But with her husband’s life at risk, the softly spoken Zeynure was not going to stay quiet. She had grown up witnessing women having their hijabs ripped off in public by the police and had been determined to live in a country with religious freedom.
“Before my husband was arrested in Morocco, I didn’t do anything. I was just looking after my family; I didn’t even have Facebook, Twitter or these kinds of things. But I had to do something to rescue my husband – I had to tell the truth to the world. Everyone knows Uyghurs sent to China will be tortured or die. They [the Chinese government] pushed me to speak out.”

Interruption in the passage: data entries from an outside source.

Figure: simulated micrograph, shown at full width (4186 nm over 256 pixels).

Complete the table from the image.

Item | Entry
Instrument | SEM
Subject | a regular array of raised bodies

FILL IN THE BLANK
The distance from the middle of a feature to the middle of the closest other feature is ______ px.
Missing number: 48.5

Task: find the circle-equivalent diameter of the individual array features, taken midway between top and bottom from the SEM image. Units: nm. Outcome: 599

Zeynure has two distinct types of memories of growing up in Xinjiang. The first was of blissful days spent in the countryside with her grandparents, who were farmers. “I’d play with the sheep and chickens. I don’t know if I will ever have that kind of opportunity again. The family around the house and farm. It was too beautiful, like a scene from a story.”
The second was as a Muslim Uyghur in Xinjiang, of school holidays cut short by forced teachings of “communist songs” and being banned from going to the mosque or observing Ramadan.
China says it is tackling extremism through ‘controlling illegal religious activities’ and ‘vocational education and training centres’, but other countries, including the US, say its actions amount to genocide. Zeynure says she never felt free to follow her religious beliefs in Xinjiang. “People who went on pilgrimage to Mecca [in Saudi Arabia] were arrested and sent to prison and told they must have some problem in their brain.
“They [the Chinese government] wanted Uyghur people to forget their religion and culture. They said ‘you should believe in us, we gave you jobs and this beautiful life here’,” says Zeynure.
She finally decided to leave China after returning home from university in Eastern China to a growing crackdown on religious freedoms in 2011. It was then that she was introduced to Idris by one of her school friends. “She knew we both had made the decision to go abroad and told us maybe we could meet and go together.”
Zeynure says she was immediately reassured by Idris. “I realised he was very truthful and shy, and couldn’t tell lies or do anything bad. There were some Uyghur boys at university who wanted to marry me, but Idris was different.”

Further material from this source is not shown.